|Basing an entire season's drama on whether the title character|
of a decades old series will die is an awful writing move.
5 - The Impossible Astronaut/Day of the Moon (Series 6, Episodes 1 & 2)
Written by Steven Moffat
I went camping in Easter 2011 and it was terrible, just terrible. The worst aspect, for me, was not being able to see The Impossible Astronaut, a premiere I had been really excited for. In hindsight, this was to be the start of a lifetime of disappointment. When I finally watched this two-parter I was initially blown away, but as Season 6 went on, it became increasingly clear that the admittedly well-done setup of The Doctor's death and Amy and Rory's decision to hide it from his younger self were all for nought, and it was a very egregious example of the way that Moffat fails to write compelling mystery and suspense.
The Silents, introduced in this episode, have the inklings of a good idea. Moffat likes to play around with sight and memory, and so the gimmick of the Silents erasing your memory of them when you look away is quite spectacular. As time wears on, though, it becomes a bit of a tired meme, and holes start appearing in the concept - how did these things come to be, and how do they communicate? We're never given those details; neither are we very clear on why they are manipulating the Human race, other than some vague mentions of them blowing up the TARDIS last season and one of them killing a woman at random in a bathroom. For me and a few others, the story fails to convince the viewer that the Doctor's solution to the problem - brainwashing Humanity into committing a Silent genocide using the Moon Landing video - is anything short of barbaric and cruel, especially when the music and tone make it seem like a heroic and dashing thing to do with no moral implications.
Other annoyances in the episode bought it a place on the upper half of this list. Like Churchill before and after, the episode sees the Doctor palling around with war criminal Richard Nixon. (I look forward to Doctor Who in 40 years doing an episode where the 21st Doctor goes for dinner with Trump). In Moffat tradition, there is melodrama and death fake-outs, further damaging the credibility of the show's stakes, and River Song is here at her most annoying, clichéd self. It's also worth mentioning that as a whole, Series 6 is my least favourite of the revival for a number of reasons, and some of them are showcased here - poor writing, the really bad mytharc story surrounding River Song, and a feeling that the show is just being half-assed on every front.
Honourable Mention: The Wedding of River Song is the culmination of this terrible storyline and is just as muddled and poorly thought-out. It manages to barely escape the list by not including a genocide, and by being too similar to some other episodes already here.
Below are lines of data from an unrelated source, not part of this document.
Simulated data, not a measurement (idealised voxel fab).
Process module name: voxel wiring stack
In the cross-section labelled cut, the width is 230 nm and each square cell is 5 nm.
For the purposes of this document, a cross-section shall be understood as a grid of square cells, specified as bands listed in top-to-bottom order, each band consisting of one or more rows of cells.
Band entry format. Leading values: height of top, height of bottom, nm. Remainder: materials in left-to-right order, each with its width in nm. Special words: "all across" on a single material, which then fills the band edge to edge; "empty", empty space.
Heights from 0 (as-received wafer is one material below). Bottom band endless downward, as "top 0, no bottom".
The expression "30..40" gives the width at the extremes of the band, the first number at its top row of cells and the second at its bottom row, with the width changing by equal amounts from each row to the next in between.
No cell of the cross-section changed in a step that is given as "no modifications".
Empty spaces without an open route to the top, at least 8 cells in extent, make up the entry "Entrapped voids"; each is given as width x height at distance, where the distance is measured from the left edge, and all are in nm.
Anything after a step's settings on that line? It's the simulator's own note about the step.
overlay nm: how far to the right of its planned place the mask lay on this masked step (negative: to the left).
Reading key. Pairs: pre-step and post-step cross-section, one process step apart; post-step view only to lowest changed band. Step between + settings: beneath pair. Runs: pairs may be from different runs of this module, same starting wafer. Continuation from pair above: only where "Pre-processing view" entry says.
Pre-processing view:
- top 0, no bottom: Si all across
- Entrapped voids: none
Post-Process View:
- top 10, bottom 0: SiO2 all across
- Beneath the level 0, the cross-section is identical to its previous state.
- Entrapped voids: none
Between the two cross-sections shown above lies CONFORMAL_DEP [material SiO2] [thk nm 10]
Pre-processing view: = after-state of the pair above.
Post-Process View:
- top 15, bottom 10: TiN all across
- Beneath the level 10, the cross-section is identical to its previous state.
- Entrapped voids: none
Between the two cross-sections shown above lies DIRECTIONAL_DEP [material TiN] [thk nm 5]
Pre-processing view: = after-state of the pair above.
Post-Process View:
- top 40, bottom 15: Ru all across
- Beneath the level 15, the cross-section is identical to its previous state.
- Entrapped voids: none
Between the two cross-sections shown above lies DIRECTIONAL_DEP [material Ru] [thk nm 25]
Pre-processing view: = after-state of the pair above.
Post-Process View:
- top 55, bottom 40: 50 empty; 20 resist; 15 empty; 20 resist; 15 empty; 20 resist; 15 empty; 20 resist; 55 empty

|Rory thinks he look intimidating, but he's also wearing a|
Roman outfit for literally no reason and he looks like a stoned
hipster asking after his weed stash.
4 - A Good Man Goes To War (Series 6, Episode 7)
Written by Steven Moffat
I don't quite know where to start with Good Man. It feels quite unique, for both good and bad reasons. At the time I recognised it as fluffy in the extreme - heavy in style, light in substance. Now Meant to be the dramatic cliffhanger to the first half of a season unnecessarily split in two, the events of Good Man are so bizarre and ridiculous that sometimes I have to remind myself that an episode this bad even exists.
Never one for subtlety, the Doctor (the one famous for solving his problems with words and using violence as a last resort) blows up an entire fleet of Cyberman ships (which they apparently have now) to extort information about Amy's location. Rory thinks he's cool because he's wearing a centurion costume, and for some reason the soundtrack agrees. We find that Amy has been kidnapped by a military cult called the Silence; an offshoot of a Space Church that wants the Doctor dead. This army includes human soldiers, two gay characters who literally ask why they deserve to have names, and headless monks who never appear before or after and who make no sense. This trained army is disabled by a bunch of Silurians and a "good" Sontaran who talks about breastfeeding. After humiliating one of the Silence generals, it is revealed that Amy's baby is part Time Lord because she was conceived in the TARDIS, "in a bunk bed" and that River Song was Amy's baby after all. The bad guy gets away with Amy's baby, as the one they thought they rescued was a clone that melts when she leaves.
The moment I heard that Amy had named her child "Melody Pond" I knew what the twist was; I'm not sure anyone was particularly asking for that kind of twist, either. River Song's welcome was long overstayed, and tying her destiny even more tightly with The Doctor's feels uncomfortable for a show with a characteristically transitive nature. The loss of Amy's baby, something that should be traumatising to Amy and Rory, never gets the treatment it deserves in follow-up episodes, and this is where for me they cease to be characters and become delivery devices for cool one-liners.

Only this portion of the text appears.